‘I cherish the topsoil that feeds our family’

Despite having the stoniest soil in Wicklow, it still gives us lots of vegetables in summer

‘We compare and contrast topsoils: whose is more alkaline and good for cabbages or whose is sandiest and best for carrots.’ Photograph: Getty Images

‘We compare and contrast topsoils: whose is more alkaline and good for cabbages or whose is sandiest and best for carrots.’ Photograph: Getty Images

 

“Putting down roots”, being “grounded”, one’s “native clay”, and, for generations of emigre Irish, memories of the “ould sod” – it’s remarkable how many metaphors for home are connected to the soil. It makes sense: for most of humanity’s history, that mixture of clay, decayed organic matter and rock fragments has been the primary determining factor in our inhabited environment.
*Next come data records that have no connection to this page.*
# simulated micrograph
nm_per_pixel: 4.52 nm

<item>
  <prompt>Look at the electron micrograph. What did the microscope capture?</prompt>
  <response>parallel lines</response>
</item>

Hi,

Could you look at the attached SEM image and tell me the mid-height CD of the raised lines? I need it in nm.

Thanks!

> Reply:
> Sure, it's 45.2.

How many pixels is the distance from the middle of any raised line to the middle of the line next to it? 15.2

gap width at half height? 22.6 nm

Even today, when more than half the global population has left it behind to live in cities, the topsoil is still responsible for producing 95 per cent of our food.

And it’s under threat. Intensive tilling over vast areas, lack of cover crops and the application of industrial quantities of harsh pesticides have combined to erode the quality and challenge the sustainability of topsoil worldwide. Ideally, we need a worldwide response: an international commitment to nurture and cherish that thin layer – five to 10 inches deep usually – that supports us all.

The small patch of topsoil in my vegetable garden helps feeds my family in the abundant months and I do my best to cherish it. Unfortunately, it mostly makes me curse and weep. I have the stoniest soil in Wicklow.

Every year I dig it over and every year sharp pebbles, shards of schist and rocks rise remorselessly. I clear what I can but in mysterious defiance of gravity, more work their way to the surface. It’s never-ending. Like Sisyphus endlessly pushing his boulder uphill, I imagine myself in an obscure horticultural corner of Hades, perpetually denting my trowel and blunting my fingers in the implacable earth.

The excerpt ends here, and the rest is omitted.